Using DataLoader with WebDataSet

JAllsopp · April 5, 2023, 1:01pm

Hi,
I’ve a structure of 132 tar files, each containing 500 images (png, greyscale, 641x481) and json labels. I’m trying to load them like this;

preproc = transforms.Compose([
    transforms.RandomHorizontalFlip(),
    transforms.Grayscale(num_output_channels=1),
    transforms.ToTensor(),
    transforms.Normalize((0.0227),(0.0071))
])

def identity(x):
    return x

dataset = (wds.WebDataset("training/training-out-{000000..000131}.tar").shuffle(100).decode("pil").to_tuple("png","json").map_tuple(preproc,identity))
batch_size = 50
dataset1=dataset.with_length(batch_size) # https://stackoverflow.com/questions/73918904/size-of-webdataset-in-pytorch
train_loader = torch.utils.data.DataLoader(dataset1.batched(batch_size), num_workers=1, batch_size=None)

I’ve been looking in the documentation and trying to experiment with different options, but I was wondering if someone could confirm that this is pretty much the right way to go about things, as I’m just starting out. Batch size of 50 is a bit odd, but I grouped my files into 500 file tar files, whereas a power of 2 might have been more consistent. I was getting errors without the with_length (dataset has no length method) and

I’m trying to use this with;

        loss_train = 0.0
        for imgs, labels in train_loader:
            outputs = model(imgs)
            loss = loss_fn(outputs, function_that_handles_label(labels))
            optimizer.zero_grad()
            loss.backward()
            optimizer.step()
            loss_train += loss.item()
            
        if epoch == 1 or epoch% 10 ==0:
            print(f'{datetime.datetime.now()} Epoch {epoch}, Training loss {loss_train/len(train_loader)}')
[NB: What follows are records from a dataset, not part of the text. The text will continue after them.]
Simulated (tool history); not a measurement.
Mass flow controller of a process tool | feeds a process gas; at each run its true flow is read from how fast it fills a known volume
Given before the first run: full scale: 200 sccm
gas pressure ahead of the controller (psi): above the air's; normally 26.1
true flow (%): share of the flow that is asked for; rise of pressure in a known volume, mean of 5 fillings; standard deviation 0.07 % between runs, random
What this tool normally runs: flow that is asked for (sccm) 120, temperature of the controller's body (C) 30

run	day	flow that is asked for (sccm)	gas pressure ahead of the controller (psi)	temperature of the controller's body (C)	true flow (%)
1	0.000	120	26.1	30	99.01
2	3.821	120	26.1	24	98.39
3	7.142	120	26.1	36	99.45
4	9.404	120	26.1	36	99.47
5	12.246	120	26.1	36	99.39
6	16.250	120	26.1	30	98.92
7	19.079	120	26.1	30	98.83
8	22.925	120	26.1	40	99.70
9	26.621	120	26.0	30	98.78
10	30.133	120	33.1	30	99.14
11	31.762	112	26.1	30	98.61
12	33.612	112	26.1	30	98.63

If anyone has any suggestions on how to improve this training loop, best practice, or “Well you can do it like that but you’ll run into problems here, here and here…” I would be very grateful,

Thanks

JAllsopp · April 5, 2023, 3:47pm

I’m also getting lots of errors like this in the second epoch - if anyone has any ideas, please let me know.

/home/allsoppj/.conda/envs/pytorch/lib/python3.10/site-packages/torch/utils/data/dataloader.py:640: UserWarning: Length of IterableDataset <webdataset.pipeline.WebDataset_Length object at 0x7f73449b6bf0> was reported to be 50 (when accessing len(dataloader)), but 1289 samples have been fetched. For multiprocessing data-loading, this could be caused by not properly configuring the IterableDataset replica at each worker. Please see torch.utils.data — PyTorch 2.1 documentation for examples.